In NN methodology, the sample is often subdivided into "training",

"validation", and "test" sets. The distinctions among these subsets are

crucial, but the terms "validation" and "test" sets are often confused.

There is no book in the NN literature more authoritative than Ripley (1996),

from which the following definitions are taken (p.354):

Training set:

   A set of examples used for learning, that is to fit the parameters [i.e.,

   weights] of the classifier.

Validation set:

   A set of examples used to tune the parameters [i.e., architecture, not

   weights] of a classifier, for example to choose the number of hidden

   units in a neural network.

Test set:

   A set of examples used only to assess the performance [generalization] of

   a fully-specified classifier.

Bishop (1995), another indispensable reference on neural networks, provides

the following explanation (p. 372):

   Since our goal is to find the network having the best performance on

   new data, the simplest approach to the comparison of different

   networks is to evaluate the error function using data which is

   independent of that used for training. Various networks are trained

   by minimization of an appropriate error function defined with respect

   to a training data set. The performance of the networks is then

   compared by evaluating the error function using an independent

   validation set, and the network having the smallest error with

   respect to the validation set is selected. This approach is called

   the hold out method. Since this procedure can itself lead to some

   overfitting to the validation set, the performance of the selected

   network should be confirmed by measuring its performance on a third

   independent set of data called a test set.

The literature on machine learning often reverses the meaning of

"validation" and "test" sets. This is the most blatant example of the

terminological confusion that pervades artificial intelligence research.

The crucial point is that a test set, by the standard definition in the NN

literature, is never used to choose among two or more networks, so that the

error

on the test set provides an unbiased estimate of the generalization error

(assuming that the test set is representative of the population, etc.). Any

data set that is used to choose the best of two or more networks is, by

definition, a validation set, and the error of the chosen network on the

validation set is optimistically biased.

There is a problem with the usual distinction between training and

validation sets. Some training approaches, such as early stopping, require a

validation set, so in a sense, the validation set is used for training.

Other approaches, such as maximum likelihood, do not inherently require a

validation set. So the "training" set for maximum likelihood might encompass

both the "training" and "validation" sets for early stopping. Greg Heath has

suggested the term "design" set be used for cases that are used solely to

adjust the weights in a network, while "training" set be used to encompass

both design and validation sets. There is considerable merit to this

suggestion, but it has not yet been widely adopted.
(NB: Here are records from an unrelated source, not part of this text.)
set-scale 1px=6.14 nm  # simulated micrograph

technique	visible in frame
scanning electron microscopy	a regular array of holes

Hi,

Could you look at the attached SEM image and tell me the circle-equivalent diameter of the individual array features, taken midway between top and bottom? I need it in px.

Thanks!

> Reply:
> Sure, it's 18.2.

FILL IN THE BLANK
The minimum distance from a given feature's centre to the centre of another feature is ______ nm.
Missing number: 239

But things can get more complicated. Suppose you want to train nets with 5

,10, and 20 hidden units using maximum likelihood, and you want to train

nets with 20 and 50 hidden units using early stopping. You also want to use

a validation set to choose the best of these various networks. Should you

use the same validation set for early stopping that you use for the final

network choice, or should you use two separate validation sets? That is, you

could divide the sample into 3 subsets, say A, B, C and proceed as follows:

 o Do maximum likelihood using A.

 o Do early stopping with A to adjust the weights and B to decide when to

   stop (this makes B a validation set).

 o Choose among all 3 nets trained by maximum likelihood and the 2 nets

   trained by early stopping based on the error computed on B (the

   validation set).

 o Estimate the generalization error of the chosen network using C (the test

   set).

Or you could divide the sample into 4 subsets, say A, B, C, and D and

proceed as follows:

 o Do maximum likelihood using A and B combined.

 o Do early stopping with A to adjust the weights and B to decide when to

   stop (this makes B a validation set with respect to early stopping).

 o Choose among all 3 nets trained by maximum likelihood and the 2 nets

   trained by early stopping based on the error computed on C (this makes C

   a second validation set).

 o Estimate the generalization error of the chosen network using D (the test

   set).

Or, with the same 4 subsets, you could take a third approach:

 o Do maximum likelihood using A.

 o Choose among the 3 nets trained by maximum likelihood based on the error

   computed on B (the first validation set)

 o Do early stopping with A to adjust the weights and B (the first

   validation set) to decide when to stop.

 o Choose among the best net trained by maximum likelihood and the 2 nets

   trained by early stopping based on the error computed on C (the second

   validation set).

 o Estimate the generalization error of the chosen network using D (the test

   set).

You could argue that the first approach is biased towards choosing a net

trained by early stopping. Early stopping involves a choice among a

potentially large number of networks, and therefore provides more

opportunity for overfitting the validation set than does the choice among

only 3 networks trained by maximum likelihood. Hence if you make the final

choice of networks using the same validation set (B) that was used for early

stopping, you give an unfair advantage to early stopping. If you are writing

an article to compare various training methods, this bias could be a serious

flaw. But if you are using NNs for some practical application, this bias

might not matter at all, since you obtain an honest estimate of

generalization error using C.

You could also argue that the second and third approaches are too wasteful

in their use of data. This objection could be important if your sample

contains 100 cases, but will probably be of little concern if your sample

contains 100,000,000 cases. For small samples, there are other methods that

make more efficient use of data; see "What are cross-validation and

bootstrapping?"

References:

   Bishop, C.M. (1995), Neural Networks for Pattern Recognition, Oxford:

   Oxford University Press.

   Ripley, B.D. (1996) Pattern Recognition and Neural Networks, Cambridge:

   Cambridge University Press.

   Tsypkin, Y. (1971), Adaptation and Learning in Automatic Systems, NY:

   Academic Press.